@dahukanna @futurebird But Dawn, Myrmi, we kinda did, dint we? Like, how would we know, otherwise?

@dahukanna @futurebird I was once asked what book a 13yo should read about math. I said "give'em Eric Bell's _Men of Mathematics_".

The book is well-written, and it's full of scurrilous gossip and silly legendary bullshit.

But at 13, we don't really need to know the truth of everything. We need to know that math really *matters*, we need to know that actual *people* made math.

Bell's a great story-teller, and at 13 we need to know we are part of a story.

@GeePawHill - 1,000,000%

@futurebird has me remote attending her class making cards right now for that exercise, engaging my curiosity and play. I would be literally skipping iin to class, waiting in anticipation for “math-drama” challenge.

I’m NOT doing the work because of “standard” test and I was not thinking about “inventing zero” pre-university.

@dahukanna @futurebird Yep. Cuz we're an us.
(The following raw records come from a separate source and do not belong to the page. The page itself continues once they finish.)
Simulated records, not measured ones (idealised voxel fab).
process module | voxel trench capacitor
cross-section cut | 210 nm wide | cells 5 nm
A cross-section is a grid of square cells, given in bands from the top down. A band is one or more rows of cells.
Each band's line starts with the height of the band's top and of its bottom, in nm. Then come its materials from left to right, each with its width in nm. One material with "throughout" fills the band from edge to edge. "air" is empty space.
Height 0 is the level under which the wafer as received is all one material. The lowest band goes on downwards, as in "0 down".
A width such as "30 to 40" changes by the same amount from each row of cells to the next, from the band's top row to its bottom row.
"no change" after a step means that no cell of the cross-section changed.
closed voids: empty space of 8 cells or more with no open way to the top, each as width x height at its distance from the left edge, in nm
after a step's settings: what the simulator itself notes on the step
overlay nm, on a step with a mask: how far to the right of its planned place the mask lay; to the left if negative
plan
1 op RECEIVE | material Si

@silvermoon82 @futurebird Non-Fungible Zero

@ersatzmaus @lapis @futurebird
The Romans used an abacus or similar for arithmetic. Or slaves that used other number systems.
Roman Numerals were only used to record numbers.
Read Georges Ifrah
"From One to Zero" revised as "The World's First Number-Systems" (The Universal History of Numbers 1).
The ancients knew about zero, but the big breakthrough was using it for place number system instead of a gap.
The Romans invented concrete, bureaucracy & some war machines. Most else was copied.

@futurebird C has at least four kinds of zero. I’m sure there’s space for at least one more.

@raymaccarthy @lapis @futurebird I'm aware, I was using the roman numeral system as an example. I did mention place-value as the key innovation.

@futurebird
They could invent 0+0i, with a zero imagination

@becomingwisest @Unixbigot @futurebird

We would've figured this out sooner had there been the usual warp core dump, but ever since StarshipOS 11.0 fricking systemd has hidden them away somewhere stupid.

@futurebird
A good video on the history of 0:
https://youtu.be/ndmwB8F2kxA

@futurebird I love how this math theory was first created a decade after NaN already existed on computers https://en.wikipedia.org/wiki/Wheel_theory

@eleanor
a really great thing that has an absolute conspiracy against it.

@faithisleaping @futurebird

@somebody
Thats what she said.
@futurebird @SarraceniaWilds

@futurebird @johncarlosbaez Anyway, my point is that "decoding alien hieroglyphs" is actually a pretty good way to start to get an intuition for what an automorphism is.

For example, if you were given all the alien hieroglyphs that correspond to their integers, and given access only to their addition table, then you'd be able to figure out what 0 is, as any identity must be unique, if it exists. Similarly you'll be able to figure out which two hieroglyphs correspond to ±1, in the sense that you could call one of them "1 up" and "1 down", and from there figure out what "2 up" and "3 down" are, but you'll never be able to decide if "up" correponds to positive and "down" corresponds to negative, or vice-versa.

This intuition is captured by the fact that the group of integers under addition has exactly one non-trivial automorphism: we can negate everything everywhere and things will still work out. (And in fact, this is the only such change that is guaranteed to work perfectly in all cases.)

Of course, if you then gain access to the alien's multiplication table, you can multiply "1 up" by "1 up", and that answer will correspond to the positive direction. Thus we can fully decode the alien's integers, which corresponds to the fact that the ring of integers exhibits only the identity automorphism: when multiplication is involved, we can't just flip everything's sign and expect things to work out.

This intuition is a bit hard to operationalize, though, as the addition tables are infinitely large. In reality, if the alien heiroglyphs are truly capable of expressing arbitrarily large members of an infinite set, such as the rational numbers, the notation must involve some regularity. That regularity can provide insight into the alien's interpretation of their rationals in ways that don't correspond to what could be learned from their operation tables alone.

The automorphisms of the group of rationals under addition correspond to multiplying by a non-zero rational number, capturing the intuition that you'll never be able to definitively decode the scale of the alien's unit of measurement from the addition table alone. But if you see something like 1/10000, you can guess it's probably not the unit, versus something much simpler like 1/1.

However, the field of rationals exhibit only the trivial automorphism, meaning that you could fully decode alien rationals from their addition and multiplication table.

Switching to a finite system avoids these complications, and also is capable of providing much more interesting examples of automorphism groups than your more widely-appreicated number systems can.